Stop at the traffic lights on the corner of Margaret and Mary Streets near Toowoomba Grammar School and you will spot a little red bench.

The red bench is a signpost pointing you in the direction of a small cafe which boasts some of the finest coffee and baked goods in town. But even when you have found it, Red Bench Cafe will not give any of its secrets away. Owned by friends Cameron Orford and Edward Bracey (a former teacher and agronomist respectively) Red Bench opened in July last year and has garnered a strong following of East Toowoomba locals and mums meeting for mid morning catch-ups after dropping the kids off at school.

Strung light bulbs, warm timber fittings and hardwood floors lend the small space a masculine but homely feel, while a series of second-hand outdoor cinema chairs nod to the industrial and add another pop of the cafe’s namesake colour.

Red Bench may have only opened its doors a short time ago but if walls could talk the cafe may reveal the stories of years past.

Housed on the site of the old Toowoomba Grammar School (TGS) tuckshop, the building echoes the sound of mischievous TGS borders who spent their pocket money on cider and chester cake in old Mrs Fleming’s store, a much loved character who owned the business from the 1910s until the early 1940s.

Nowadays, Red Bench enthusiasts go not for cider but for coffee — the team is serious when it comes to a good cup. After honing his skills working Melbourne’s cafe scene, head barista Matt Skelton has returned home to Toowoomba to take the helm at the machine, serving up Sydney based specialty coffee brand Single O. “It’s really high quality bean. Every morning we dial in the coffee looking for the perfect taste,” cafe manager Georgie Brown explains. “We use a refractometer which measures the soluble liquids — the amount of light which refracts off the pigment.We find that amount which gives you the perfect taste and balance and do that every single morning so it’s consistently good. We’re the only cafe who uses Single O that does that.”

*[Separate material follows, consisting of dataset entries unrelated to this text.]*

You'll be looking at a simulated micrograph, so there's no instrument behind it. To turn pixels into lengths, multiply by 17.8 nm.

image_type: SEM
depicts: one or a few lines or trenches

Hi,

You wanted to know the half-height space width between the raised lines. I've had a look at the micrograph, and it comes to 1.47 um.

Loyalists, however, know a jaunt to Red Bench is truly about the food. Housemade baked goods prove irresistible when ordering at the counter.

Fresh cinnamon scrolls drizzled with cream cheese frosting are a must have, while donuts filled with lemon curd, salted caramel or jam, rolled in sugar and served with a dollop of cream sell out by mid morning and have patrons returning to Red Bench time and time again.

“After trialing a fair few donut recipes, we finally found one that worked and they just went crazy,” Georgie said. “We’ve kind of shot ourselves in the foot. We cannot meet the demand and we don’t have the time — we’re making about 50 donuts a day.” But Georgie remains tight lipped when it comes to giving away the secret to Red Bench’s cream. “I can’t tell you, it’s a secret!” she said. “But it’s completely moorish. I lick the bowl every time we make it.”